Saturday, October 24, 2009

Java SourceVersion and Character

The SourceVersion class provides information on Java source versions and can provide some interesting details, including demonstration of terminology covered in the Java Language Specification. In this blog posting, I look briefly at some of the more interesting observations one can make using this class that was introduced with Java SE 6 in conjunction with the Java long-timer class Character.

The SourceVersion class provides several handy static methods for ascertaining details about the source version of the current Java runtime. The methods SourceVersion.latest() and SourceVersion.latestSupported() provide details regarding the latest source versions that can be "modeled" and "fully supported" respectively.

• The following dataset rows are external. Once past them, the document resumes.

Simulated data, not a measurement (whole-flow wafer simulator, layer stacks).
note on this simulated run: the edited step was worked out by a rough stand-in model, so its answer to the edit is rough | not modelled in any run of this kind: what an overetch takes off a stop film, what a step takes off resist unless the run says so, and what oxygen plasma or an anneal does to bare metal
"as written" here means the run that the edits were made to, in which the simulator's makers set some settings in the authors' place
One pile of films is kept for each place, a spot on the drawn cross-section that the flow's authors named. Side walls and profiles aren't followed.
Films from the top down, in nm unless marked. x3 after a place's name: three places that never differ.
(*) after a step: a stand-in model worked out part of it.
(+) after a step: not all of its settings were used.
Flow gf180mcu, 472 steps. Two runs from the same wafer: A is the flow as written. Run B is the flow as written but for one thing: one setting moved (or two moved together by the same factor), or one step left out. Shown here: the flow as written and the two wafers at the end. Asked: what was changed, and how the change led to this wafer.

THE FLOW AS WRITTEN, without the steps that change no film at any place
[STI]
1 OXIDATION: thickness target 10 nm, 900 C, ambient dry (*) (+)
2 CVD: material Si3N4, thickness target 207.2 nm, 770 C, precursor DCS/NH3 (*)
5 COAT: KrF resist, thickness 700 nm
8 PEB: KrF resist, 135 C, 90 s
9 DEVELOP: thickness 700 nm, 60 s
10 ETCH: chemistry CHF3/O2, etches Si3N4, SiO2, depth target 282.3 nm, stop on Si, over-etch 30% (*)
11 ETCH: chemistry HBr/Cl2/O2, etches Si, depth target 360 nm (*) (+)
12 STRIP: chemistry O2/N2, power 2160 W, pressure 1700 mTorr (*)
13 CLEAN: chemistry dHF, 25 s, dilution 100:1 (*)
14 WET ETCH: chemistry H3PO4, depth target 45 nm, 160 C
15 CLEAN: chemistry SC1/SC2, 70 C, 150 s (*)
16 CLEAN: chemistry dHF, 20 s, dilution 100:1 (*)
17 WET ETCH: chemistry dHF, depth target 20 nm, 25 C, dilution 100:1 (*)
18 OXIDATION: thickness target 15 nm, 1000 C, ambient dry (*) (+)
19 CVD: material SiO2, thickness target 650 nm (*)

The following code snippet demonstrates these two methods in action.

  1. out.println("Latest source version that can be modeled: ");  
  2. out.println("\tSourceVersion.latest(): " + SourceVersion.latest());  
  3. out.println("Latest source version fully supported by current execution environment ");  
  4. out.println("\tSourceVersion.latestSupported(): " + SourceVersion.latestSupported());  


The output from running this code is shown next.



As the code example and corresponding output above indicate, the currently supported modeled version and currently fully supported versions are easily accessible. Although the SourceVersion class was introduced with Java SE 6, it has been built to be support future versions of Java. Not only does the Javadoc documentation state that "additional source version constants will be added to model future releases of the language," but the SourceVersion.values() method also provides all supported version enums. A code example and associated output are shown next to demonstrate this method in action.

  1. out.println("SourceVersion enum Values:");  
  2. final SourceVersion[] versions = SourceVersion.values();  
  3. for (final SourceVersion version : versions)  
  4. {  
  5.    out.println("\t" + version);  
  6. }  




The Javadoc documentation tells us the meanings of the various enum values shown in the above output. Each represents a different "source version of the Java programming language" and the platform version it is associated with. As shown earlier, the RELEASE_6 is associated with Java SE 6, RELEASE_5 is associated with J2SE 5, RELEASE_4 is associated with JDK 1.4, RELEASE_3 is associated with JDK 1.3, RELEASE_2 is associated with JDK 1.2, RELEASE_1 is associated with JDK 1.1 and RELEASE_0 is associated with "the original version." The Javadoc documentation for Java SE 7 indicates that SourceVersion.RELEASE_7 is supported in Java SE 7.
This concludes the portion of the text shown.